An investor meeting at GE commences at this hour to discuss this move, which had actually put GE shares in the green by roughly 1.5% this morning before reversing trend and sending the stock down 1.6%. Year to date, GE shares are down almost 33%. Also, guidance for full-year 2018 have been ratcheted down, from $1.16 per share previously to a range of $1.00-1.07 today.
Singles Day Outperforms
Over the weekend, while Americans celebrated Veterans Day (mostly by watching football and drinking beer), China procured the “single” largest shopping day in history: Alibaba (NYSE:BABA) alone brought in $25.3 billion on Saturday, with other Chinese online merchants such as JD.com (NASDAQ:JD) now joining in the fun. Compare this with Amazon’s (NASDAQ:AMZN) Prime Day, which most recently brought in a record amount of revenue for its 30-hour sale: $1 billion.
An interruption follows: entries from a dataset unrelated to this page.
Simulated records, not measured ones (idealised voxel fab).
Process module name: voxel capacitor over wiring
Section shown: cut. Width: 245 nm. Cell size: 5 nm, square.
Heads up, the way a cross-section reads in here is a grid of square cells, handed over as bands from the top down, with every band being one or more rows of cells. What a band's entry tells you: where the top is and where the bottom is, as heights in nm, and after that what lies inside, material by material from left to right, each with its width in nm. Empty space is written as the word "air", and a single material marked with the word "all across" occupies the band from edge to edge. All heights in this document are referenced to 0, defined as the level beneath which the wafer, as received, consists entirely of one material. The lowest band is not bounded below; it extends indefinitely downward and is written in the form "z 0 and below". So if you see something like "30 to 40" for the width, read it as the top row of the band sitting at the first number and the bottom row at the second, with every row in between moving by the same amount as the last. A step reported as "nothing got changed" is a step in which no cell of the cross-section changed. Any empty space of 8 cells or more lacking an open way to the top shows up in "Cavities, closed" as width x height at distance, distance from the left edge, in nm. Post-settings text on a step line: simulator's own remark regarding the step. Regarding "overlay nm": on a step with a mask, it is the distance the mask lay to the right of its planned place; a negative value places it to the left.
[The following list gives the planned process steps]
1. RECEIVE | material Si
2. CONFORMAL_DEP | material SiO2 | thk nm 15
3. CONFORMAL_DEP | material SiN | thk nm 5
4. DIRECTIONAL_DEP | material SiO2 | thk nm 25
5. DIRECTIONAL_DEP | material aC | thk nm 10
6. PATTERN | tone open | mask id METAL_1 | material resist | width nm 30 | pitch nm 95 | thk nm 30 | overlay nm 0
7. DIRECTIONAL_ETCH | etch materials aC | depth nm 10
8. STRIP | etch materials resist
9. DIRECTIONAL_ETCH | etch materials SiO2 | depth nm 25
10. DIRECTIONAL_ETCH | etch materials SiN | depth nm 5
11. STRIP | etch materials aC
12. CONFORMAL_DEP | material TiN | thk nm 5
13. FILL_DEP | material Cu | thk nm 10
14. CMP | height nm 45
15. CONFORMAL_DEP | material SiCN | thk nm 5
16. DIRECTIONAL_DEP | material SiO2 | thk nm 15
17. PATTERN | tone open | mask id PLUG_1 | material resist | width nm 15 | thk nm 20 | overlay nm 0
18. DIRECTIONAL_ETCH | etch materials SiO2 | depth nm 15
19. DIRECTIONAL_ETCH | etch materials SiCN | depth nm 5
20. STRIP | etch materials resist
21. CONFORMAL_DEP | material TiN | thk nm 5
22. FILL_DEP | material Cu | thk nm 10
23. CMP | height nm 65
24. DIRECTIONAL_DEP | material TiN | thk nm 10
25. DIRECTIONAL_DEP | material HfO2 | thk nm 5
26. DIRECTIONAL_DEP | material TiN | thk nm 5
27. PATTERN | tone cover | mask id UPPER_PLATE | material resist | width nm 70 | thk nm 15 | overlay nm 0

What began as more or less a protest against commercial holidays like Valentine’s Day, “Singles Day,” which began in 2009, is now more broadly known the world over as the “Global Shopping Festival.” As this marketing bonanza continues to grow year after year, we also see some truly remarkable figures, such as 90% — NINETY PERCENT — of Singles Day purchases having been made via mobile. If this doesn’t inspire retailers to go strong into mobile sales from this point forward, they’re clearly just not paying attention.
Markets Lower on Asia Weakness
Indexes in Asia overnight sold off, including in Japan and South Korea. We also see selling pressure on the British pound as Brexit processes make their way through the python. Calls for U.K. Prime Minister Theresa May to step down after just a year at 10 Downing Street — with the re-emergence of “fringier” characters on the British political scene like former Mayor of London Boris Johnson — now illustrate the possible reality of a “hard Brexit” analysts had been fearing since the surprise EU secession vote a year and a half ago.
Japan’s sell-off continues from what looks essentially like a technical move, following multi-year highs in its market tapping out late last week. The Nikkei index fell by the largest amount since early April, without much to assign blame to but profit-taking and valuation correction. The Japanese yen is increasing in value against virtually al other major currencies, which may create market headwinds as Japanese products and services grow more expensive on the global market.
Qualcomm Rejects Broadcom
As widely expected, Qualcomm (NASDAQ:QCOM) has rejected rival chip-maker Broadcom’s (NASDAQ:AVGO) offer to buy the similarly-sized company for $70 per share. Qualcomm naturally considers the offer too low, and also cited present regulatory uncertainties as reasons for the thumbs-down to Broadcom. We await a follow-up move from Broadcom, but without any indication whether the company will make a more generous offer or simply let this go.